And the results are absolutely fantastic. There have been other movies about troubled film shoots, such as Hearts of Darkness about Apocalypse Now, or even American Movie, but they all seem to pale in comparison to this one, maybe just because of how difficult and troubled Fitzcarraldo's shoot was.
There was the problem of nature, logistics (such as doing everything practically, namely hauling a massive steamship over a mountain), countless delays, dealing with tons of Natives, dealing with geographical issues like red tape and potential civil wars, Herzog trying to deal with the force of nature that was the brilliant but difficult Klaus Kinski (this specific struggle mainly being addressed in the deleted scenes, which were actually taken from Herzog's documentary My Best Fiend), and the director's own massive ego, arrogance, determination, and increasing madness and cynicism.

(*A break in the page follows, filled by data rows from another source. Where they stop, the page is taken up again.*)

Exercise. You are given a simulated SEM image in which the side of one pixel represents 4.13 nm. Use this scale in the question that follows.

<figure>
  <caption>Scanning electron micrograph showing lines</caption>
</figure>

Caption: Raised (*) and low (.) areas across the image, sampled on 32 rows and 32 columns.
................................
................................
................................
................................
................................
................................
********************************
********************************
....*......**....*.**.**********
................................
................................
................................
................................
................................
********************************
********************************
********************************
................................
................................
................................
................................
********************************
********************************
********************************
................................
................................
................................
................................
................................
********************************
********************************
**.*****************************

It's not always flattering, but it's never sensationalist, either. It is simply showing things as they happened. Yeah, it's not always easy to watch, but it's so absorbing that it is hard not to. I especially love the unsubtle way that life reflects art/art reflects life, and the parallels with Herzog's real struggles being one in the same as the lead character's struggles.
If you ever wanted insight as to the sort of questions that can be raised concerning how far is to far when going for greatness and art, then you really must see this film. Or, if you just want to see the ultimate making-of document extended to feature length, then here you go.